Workers at the Thursday lunchtime rally in library square
Workers at the Thursday lunchtime rally in library square

Students are being urged to support a strike by university staff this Friday.

Up to 89 members of the trade union Unite are expected to walk out over changes to their pension scheme. Union stalwarts say it will be the first strike over a local dispute in the university’s history.

Those striking mainly comprise computer technicians, lab assistants and estates staff. It is unlikely that services will be severely affected and Unite has said its members will respond to emergency callouts if people are in danger. But the union also warned that it was in for the long haul if the strike did not bring university management to the negotiating table.

The workers held a lunchtime rally in Library Square last Thursday to launch their campaign. Laura Tazzioli, USSU President, told the rally the students’ union supported the strike. She said “Students are the workers of tomorrow. We are a campus community and we will win this fight as a community.”

Support staff are protesting because university management have told them it will close their ‘final salary’ pension scheme to new members, offering them instead a riskier and lower paying ‘defined contribution’ pension scheme.

The support staff feel the change is particularly unfair given that academic staff are offered a much more secure final salary pension. Jim Guild, honorary secretary of the lecturers’ union UCU, contrasted the position of the support staff with that of the Vice-Chancellor, who earns £155,965 a year. Mr Guild told the rally that university management were trying to take money “from the members of staff who are most vulnerable and, in their view, least likely to resist. We need to say that an injury to one is an injury to all.”

Union officials said they were forced to ballot for strike action as a last resort after university management refused to negotiate. Seventy percent of Unite members voted in favour of striking.

The final salary scheme provides staff with a pension linked to the amount they earn at the time they retire. The new defined contribution scheme would pay workers less and leave them vulnerable to economic conditions that could wipe the value off their pension by the time they retire. The change would make Sussex one of only three UK universities that do not offer a final salary pension for all staff.

Trade unionists said the university was trying to transfer the financial risk of economic turmoil onto individual staff members – a move they said was unfair. Jeremy Maris, chair of the Trades Union Liaison Committee, said “The university can take the long view and absorb risk over a period of time. Individual staff can’t.”

After learning of the strike ballot, university management wrote to all staff on pay grade six or below urging them to vote against industrial action. It said they would be asked to declare that they would not be participating in the strike to avoid having their pay docked. Paula Bartle, branch secretary of Unite, said the university was trying to intimidate staff and that it could not legally dock the pay of staff simply for not signing a declaration.

However, staff who are recorded as absent on the strike day are still expected to have their pay docked. Unite has set up a strike fund and said it would be appealing for donations.

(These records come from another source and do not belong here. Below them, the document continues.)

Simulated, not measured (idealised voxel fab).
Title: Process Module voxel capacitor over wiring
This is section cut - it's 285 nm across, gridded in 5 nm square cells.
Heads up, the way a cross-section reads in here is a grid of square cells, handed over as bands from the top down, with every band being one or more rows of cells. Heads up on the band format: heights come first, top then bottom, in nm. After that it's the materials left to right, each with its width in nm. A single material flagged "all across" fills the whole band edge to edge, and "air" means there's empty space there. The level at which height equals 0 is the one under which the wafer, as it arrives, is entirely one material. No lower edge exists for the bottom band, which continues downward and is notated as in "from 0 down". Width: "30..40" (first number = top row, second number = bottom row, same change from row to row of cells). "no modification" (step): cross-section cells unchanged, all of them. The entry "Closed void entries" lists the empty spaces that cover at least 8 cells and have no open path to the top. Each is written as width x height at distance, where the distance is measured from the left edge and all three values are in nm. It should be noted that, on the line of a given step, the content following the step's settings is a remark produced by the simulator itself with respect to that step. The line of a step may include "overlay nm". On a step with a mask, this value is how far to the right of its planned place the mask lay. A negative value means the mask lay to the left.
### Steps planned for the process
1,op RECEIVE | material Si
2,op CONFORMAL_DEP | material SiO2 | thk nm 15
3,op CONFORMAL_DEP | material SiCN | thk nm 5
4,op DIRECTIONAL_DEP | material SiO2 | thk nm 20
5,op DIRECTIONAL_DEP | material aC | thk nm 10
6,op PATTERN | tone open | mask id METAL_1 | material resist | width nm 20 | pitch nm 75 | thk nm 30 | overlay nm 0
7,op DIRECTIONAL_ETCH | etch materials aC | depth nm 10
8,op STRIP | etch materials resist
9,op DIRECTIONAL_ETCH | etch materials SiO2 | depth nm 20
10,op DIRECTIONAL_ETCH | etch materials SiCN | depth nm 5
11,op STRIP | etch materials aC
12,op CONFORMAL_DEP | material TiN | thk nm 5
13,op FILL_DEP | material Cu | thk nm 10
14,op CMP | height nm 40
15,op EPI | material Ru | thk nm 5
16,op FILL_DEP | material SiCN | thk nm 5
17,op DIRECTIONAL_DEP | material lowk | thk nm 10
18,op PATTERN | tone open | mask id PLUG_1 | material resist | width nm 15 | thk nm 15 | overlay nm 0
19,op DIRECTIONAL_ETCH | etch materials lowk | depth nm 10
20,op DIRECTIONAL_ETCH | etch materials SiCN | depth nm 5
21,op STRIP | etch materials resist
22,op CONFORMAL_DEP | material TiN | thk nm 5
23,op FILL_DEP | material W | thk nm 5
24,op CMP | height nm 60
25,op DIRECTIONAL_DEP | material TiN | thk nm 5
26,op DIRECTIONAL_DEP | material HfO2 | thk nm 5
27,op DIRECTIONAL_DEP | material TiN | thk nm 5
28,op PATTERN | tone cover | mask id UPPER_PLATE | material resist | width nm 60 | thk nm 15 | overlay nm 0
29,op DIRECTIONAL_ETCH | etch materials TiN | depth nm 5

The strike will be the latest sign of the disillusionment with university management among staff and students. Last year hundreds of students joined staff to protest against the Vice-Chancellor’s plans to make the university more market-oriented.

Unison, the trade union representing clerical support staff, said it supported the strike but has not balloted for industrial action.

Tom Hickey, secretary of the lecturers’ union at Brighton University, said the outcome of the pensions dispute would affect students. He put the dispute in the context of a wider political agenda of privatisation in education, which he said could mean students paying higher tuition fees.